María Corina Machado won a presidential primary held in October by the faction of the opposition backed by the U.S. She secured more than 90% of the vote

María Corina Machado
Venezuelan opposition presidential candidate Maria Corina Machado addresses supporters during an event in Caracas on January 23, 2024.LEONARDO FERNANDEZ VILORIA (REUTERS)

The U.S. government on Saturday condemned the decision of Venezuela’s highest court to block the presidential candidacy of opposition leader María Corina Machado.

The Biden administration, however, remained noncommittal about reimposing economic sanctions on Venezuela, which it has threatened to do if the government of President Nicolás Maduro failed to ensure a level playing field for the country’s next presidential election.

“The United States is currently reviewing our Venezuela sanctions policy, based on this development and the recent political targeting of democratic opposition candidates and civil society,” State Department spokesman Matthew Miller said in a statement.

Machado won a presidential primary held in October by the faction of the opposition backed by the U.S. She secured more than 90% of the vote despite the Venezuelan government announcing a 15-year ban on her running for office just days after she formally entered the race in June.

The former lawmaker and longtime government foe was able to participate in the primary because the election was organized by a commission independent of Venezuela’s electoral authorities. Machado insisted throughout the campaign that she never received official notification of the ban and said voters, not ruling-party loyalists, were the rightful decision-makers of her candidacy.

Venezuela’s Supreme Tribunal of Justice on Friday upheld the ban, which was based on alleged fraud and tax violations and accuses Machado of seeking the economic sanctions the U.S. imposed on Venezuela.

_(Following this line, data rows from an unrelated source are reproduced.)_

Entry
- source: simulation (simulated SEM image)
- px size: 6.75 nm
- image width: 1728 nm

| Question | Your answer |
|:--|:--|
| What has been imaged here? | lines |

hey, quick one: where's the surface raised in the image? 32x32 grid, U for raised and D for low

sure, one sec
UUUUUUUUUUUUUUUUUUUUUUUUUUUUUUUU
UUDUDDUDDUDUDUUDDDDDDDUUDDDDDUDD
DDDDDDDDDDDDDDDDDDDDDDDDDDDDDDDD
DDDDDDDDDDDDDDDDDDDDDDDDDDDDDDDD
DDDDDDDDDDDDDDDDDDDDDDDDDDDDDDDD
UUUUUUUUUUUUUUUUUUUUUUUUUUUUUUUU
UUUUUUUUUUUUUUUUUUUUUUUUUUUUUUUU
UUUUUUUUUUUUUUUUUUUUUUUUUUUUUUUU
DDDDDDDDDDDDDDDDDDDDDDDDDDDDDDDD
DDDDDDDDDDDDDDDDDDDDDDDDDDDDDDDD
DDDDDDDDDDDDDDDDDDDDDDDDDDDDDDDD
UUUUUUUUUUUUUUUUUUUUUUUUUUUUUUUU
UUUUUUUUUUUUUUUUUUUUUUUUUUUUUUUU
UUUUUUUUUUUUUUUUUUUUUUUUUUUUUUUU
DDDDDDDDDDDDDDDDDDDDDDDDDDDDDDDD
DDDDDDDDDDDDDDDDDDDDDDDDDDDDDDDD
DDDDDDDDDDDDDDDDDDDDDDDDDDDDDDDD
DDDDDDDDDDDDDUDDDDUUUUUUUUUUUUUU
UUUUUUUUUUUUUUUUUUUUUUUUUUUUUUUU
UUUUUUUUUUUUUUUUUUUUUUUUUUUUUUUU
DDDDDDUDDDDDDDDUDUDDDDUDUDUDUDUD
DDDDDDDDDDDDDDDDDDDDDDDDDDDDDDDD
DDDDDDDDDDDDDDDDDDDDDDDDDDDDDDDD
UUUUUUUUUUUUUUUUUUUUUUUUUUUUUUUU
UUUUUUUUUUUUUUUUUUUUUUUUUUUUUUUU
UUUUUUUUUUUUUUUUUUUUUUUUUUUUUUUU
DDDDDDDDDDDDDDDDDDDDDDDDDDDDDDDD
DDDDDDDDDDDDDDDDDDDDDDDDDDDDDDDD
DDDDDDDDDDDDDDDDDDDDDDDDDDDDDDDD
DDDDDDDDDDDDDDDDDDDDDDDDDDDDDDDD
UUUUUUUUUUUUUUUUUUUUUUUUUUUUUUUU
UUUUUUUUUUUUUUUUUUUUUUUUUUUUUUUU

The ruling came months after Maduro and the U.S.-backed opposition reached a deal on basic conditions for a fair election, which the two sides agreed would take place in the second half of 2024. The deal led Washington to ease some economic sanctions on Maduro’s government.

Miller said Friday’s decision from Venezuela’s Supreme Tribunal of Justice “runs contrary to the commitments made by Maduro and his representatives” under the agreement signed in October in the Caribbean island of Barbados.